Welcome! Please see the About page for a little more info on how this works.

0 votes
in Clojure by

Important Perf Note the new impl is faster for collections that are custom-reducible but not chunked, and is also faster for large numbers of bindings. The original implementation is hand tuned for chunked collections, and wins for larger chunked coll/smaller binding count scenarios, presumably due to the fn call/return tracking overhead of reduce. Details are in the comments.
Screened By
Patch doseq.patch

`
user=> (def a1 (range 10))

'user/a1

user=> (doseq [x1 a1 x2 a1 x3 a1 x4 a1 x5 a1 x6 a1 x7 a1 x8 a1] (do))
CompilerException java.lang.ClassFormatError: Invalid method Code length 69883 in class file user$eval1032, compiling:(NO_SOURCE_PATH:2:1)
`

While this example is silly, it's a problem we've hit a couple of times. It's pretty surprising when you have just a couple of lines of code and suddenly you get the code length error.

15 Answers

0 votes
by

Comment made by: hiredman

reproduces with jdk 1.8.0 and clojure 1.6

0 votes
by

Comment made by: bronsa

A potential fix for this is to make doseq generate intermediate fns like for does instead of expanding all the code directly.

0 votes
by

Comment made by: gshayban

Existing doseq handles chunked-traversal internally, deciding the
mechanics of traversal for a seq.  In addition to possibly conflating
concerns, this is causing a code explosion blowup when more bindings are
added, approx 240 bytes of bytecode per binding (without modifiers).

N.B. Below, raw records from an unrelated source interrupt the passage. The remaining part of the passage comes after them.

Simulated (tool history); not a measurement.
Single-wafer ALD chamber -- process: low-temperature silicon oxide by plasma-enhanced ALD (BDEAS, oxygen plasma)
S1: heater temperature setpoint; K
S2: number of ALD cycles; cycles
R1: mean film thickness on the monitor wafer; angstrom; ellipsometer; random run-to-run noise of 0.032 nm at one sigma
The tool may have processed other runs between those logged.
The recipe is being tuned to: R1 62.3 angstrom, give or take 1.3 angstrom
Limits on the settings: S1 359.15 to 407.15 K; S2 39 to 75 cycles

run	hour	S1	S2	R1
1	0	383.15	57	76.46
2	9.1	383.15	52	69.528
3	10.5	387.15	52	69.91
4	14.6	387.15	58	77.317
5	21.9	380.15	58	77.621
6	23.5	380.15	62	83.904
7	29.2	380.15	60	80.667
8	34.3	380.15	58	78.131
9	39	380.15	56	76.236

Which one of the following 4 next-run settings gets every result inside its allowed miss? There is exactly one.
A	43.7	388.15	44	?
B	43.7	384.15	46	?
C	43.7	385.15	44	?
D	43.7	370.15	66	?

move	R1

This approach redefs doseq later in core.clj, after protocol-based
reduce (and other modern conveniences like destructuring.)

It supports the existing :let, :while, and :when modifiers.

New is a stronger assertion that modifiers cannot come before binding
expressions.  (Same semantics as let, i.e. left to right)

valid:  (link: x coll :when (foo x))
invalid: (link: :when (foo x) x coll)

This implementation does not suffer from the code explosion problem.
About 25 bytes of bytecode + 1 fn per binding.

Implementing this without destructuring was not a party, luckily reduce
is defined later in core.
0 votes
by

Comment made by: jafingerhut

For anyone reviewing this patch, note that there are already many tests for correct functionality of doseq in file test/clojure/test_clojure/for.clj. It may not be immediately obvious, but every test for 'for' defined with deftest-both is a test for 'for' and also for 'doseq'.

Regarding the current implementation of doseq: it in't simply that it is too many bytes per binding, it is that the code size doubles with each additional binding. See these results, which measures size of the macroexpanded form rather than byte code size, but those two things should be fairly linearly related to each other here:

`
(defn formsize [form]
(count (with-out-str (print (macroexpand form)))))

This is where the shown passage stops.